River Associates: Consider Local Banks For Financing

In a tough financing environment for buyout firms, one small fund manager is offering some advice: try the locals. River Associates Investments LLC, a lower mid-market shop in Chattanooga, Tenn., has routinely financed deals with area banks in its 18-year history.

Banks that River Associates has worked with include the Bank of Albuquerque, M&T Bank in the Mid-Atlantic, Old National Bank in Indiana, and Wachovia SouthTrust in the Southeast.

“The typical inclination is to pick up the phone and call the national corporate finance lenders,” Mark Jones, a partner, told Buyouts. “We do that too, but just as a check to see what the market might hold, we always make a point to talk to local lenders.”

Lower mid-market buyout shop The Riverside Company has also used local banks sporadically, and is looking to work with them more often with its micro-cap fund, according to a spokesman for the firm.

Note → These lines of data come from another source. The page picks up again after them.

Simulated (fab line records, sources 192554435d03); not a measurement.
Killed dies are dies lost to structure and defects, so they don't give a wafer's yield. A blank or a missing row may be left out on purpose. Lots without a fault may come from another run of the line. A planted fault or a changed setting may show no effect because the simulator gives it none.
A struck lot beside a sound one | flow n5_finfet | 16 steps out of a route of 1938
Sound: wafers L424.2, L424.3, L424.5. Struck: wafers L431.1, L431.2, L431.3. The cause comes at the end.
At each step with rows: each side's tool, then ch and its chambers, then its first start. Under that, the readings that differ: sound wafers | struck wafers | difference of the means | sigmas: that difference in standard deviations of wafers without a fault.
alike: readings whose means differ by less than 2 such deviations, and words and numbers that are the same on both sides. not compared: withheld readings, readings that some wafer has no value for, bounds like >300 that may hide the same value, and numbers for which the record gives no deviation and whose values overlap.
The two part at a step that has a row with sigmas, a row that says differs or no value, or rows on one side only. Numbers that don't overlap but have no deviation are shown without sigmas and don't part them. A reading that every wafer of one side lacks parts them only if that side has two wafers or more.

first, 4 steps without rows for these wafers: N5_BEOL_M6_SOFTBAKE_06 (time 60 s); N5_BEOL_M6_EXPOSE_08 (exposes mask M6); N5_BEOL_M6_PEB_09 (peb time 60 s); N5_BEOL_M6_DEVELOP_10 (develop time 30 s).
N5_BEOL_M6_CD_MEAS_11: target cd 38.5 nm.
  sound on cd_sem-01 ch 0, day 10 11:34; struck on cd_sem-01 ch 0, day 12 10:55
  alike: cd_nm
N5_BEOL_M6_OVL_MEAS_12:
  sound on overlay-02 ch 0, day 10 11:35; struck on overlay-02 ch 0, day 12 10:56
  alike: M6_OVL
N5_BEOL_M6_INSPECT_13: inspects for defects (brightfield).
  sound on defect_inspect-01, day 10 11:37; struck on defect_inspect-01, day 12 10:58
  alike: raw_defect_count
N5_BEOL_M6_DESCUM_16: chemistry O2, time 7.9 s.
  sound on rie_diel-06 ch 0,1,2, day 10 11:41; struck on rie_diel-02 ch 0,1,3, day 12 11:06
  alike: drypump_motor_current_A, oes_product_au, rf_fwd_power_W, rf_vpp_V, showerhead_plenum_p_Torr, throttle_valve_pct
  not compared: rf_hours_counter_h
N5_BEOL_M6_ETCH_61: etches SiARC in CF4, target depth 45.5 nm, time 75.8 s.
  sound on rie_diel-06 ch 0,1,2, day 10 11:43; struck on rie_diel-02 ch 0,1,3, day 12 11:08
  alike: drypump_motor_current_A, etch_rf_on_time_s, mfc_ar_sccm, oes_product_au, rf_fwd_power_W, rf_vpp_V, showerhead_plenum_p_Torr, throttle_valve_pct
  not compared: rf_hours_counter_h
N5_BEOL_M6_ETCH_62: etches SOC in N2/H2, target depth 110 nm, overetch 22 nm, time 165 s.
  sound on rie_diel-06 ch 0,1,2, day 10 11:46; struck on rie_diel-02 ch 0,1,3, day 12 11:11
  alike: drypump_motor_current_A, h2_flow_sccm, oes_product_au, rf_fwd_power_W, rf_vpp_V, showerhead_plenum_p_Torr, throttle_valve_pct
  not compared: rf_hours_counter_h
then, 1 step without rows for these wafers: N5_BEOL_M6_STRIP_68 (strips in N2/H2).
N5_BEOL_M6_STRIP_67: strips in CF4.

There are factors to consider, Jones said, when going this route. Ideally, the bank will have a history of financing leveraged buyouts. Sometimes local banks with little to no history of financing this kind of transaction over-promise in their willingness to land the deal. That can lead to problems later on.

“The key is to talk to lenders and understand their attitude, know how they’ll handle breaches of covenants, [find out] if they’ll run for cover at the first sign of a downturn,” Jones said. “You just have to vet the lenders pretty well.”

River Associates has relationships with some local banks going back several years that can give it an advantage in deals against competitors from out of town. “To the extent that the seller [and] the management team feel more comfortable having a local lender, it may give them a little more comfort,” he said.

To be sure, River Associates is speaking with well known, national players—such as Wells Fargo—for the deals it’s working on, Jones said, but the firm always looks into options with local banks as well. The firm, investing from its $110 million River V LP, has a specialty apparel business and an outsourcing services company under of letter of intent, and it’s pursuing a couple of add-on deals for existing portfolio companies.

Buyout shops have also turned to local banks abroad for international deals. Turkiye Garanti Bankasi, for example, helped finance BC Partners’s $3.3 billion takeover in March of Migros Turk, the largest supermarket chain in Turkey.